This is a homework question so no answers please
The problem is: Find a process $X_{t}$ s.t. $\forall t_{0}\geq 0$ and $\varepsilon>0$ we have
$lim_{n\to \infty}P(|X_{t_{0}}-X_{t_{n}}|>\varepsilon)=0$ (Stoc. continuous)
but has discontinuities with probability one.
Any mistakes:
For Brownian motion $B_{t}$ over [0,1] and uniform variable U over [0,1] independent of $B_{t}$, let $X_{t}=B_{t}1_{t\neq U}$.

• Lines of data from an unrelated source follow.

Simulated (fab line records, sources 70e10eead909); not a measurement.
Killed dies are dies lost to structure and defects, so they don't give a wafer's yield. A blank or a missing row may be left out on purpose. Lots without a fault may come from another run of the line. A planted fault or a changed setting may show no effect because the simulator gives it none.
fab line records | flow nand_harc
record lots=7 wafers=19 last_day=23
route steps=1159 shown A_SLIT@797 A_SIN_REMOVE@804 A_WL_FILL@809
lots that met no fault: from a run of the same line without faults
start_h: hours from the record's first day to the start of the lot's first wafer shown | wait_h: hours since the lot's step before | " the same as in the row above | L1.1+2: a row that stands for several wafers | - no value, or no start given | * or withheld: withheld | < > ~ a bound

It has a discontinuity with probability one because $P(B(U)\neq 0)=1-P(B(U)= 0)=1-\int_{0}^{1}P(B(u)=0)du=1- \int_{0}^{1}\int_{0}^{0}p(u,x,y)dydu=1$
It is Stochastically continuous as $P(U=t)=0$ and so $lim_{t\to t_{0}}P[|X_{t_{n}}-X_{t_{0}}|>\varepsilon]=lim_{t\to t_{0}}P[|B_{t}-B_{t_{0}}|>\varepsilon]=0$.
It fails to be continuous a.s. as $P[\exists N s.t. \forall n>N |X_{t_{n}}-X_{t_{0}}|>\varepsilon]$ uses an interval of times i.e. $[t_{N},t_{0}]$, where U has probability $t_{0}-t_{N}$ of being realized.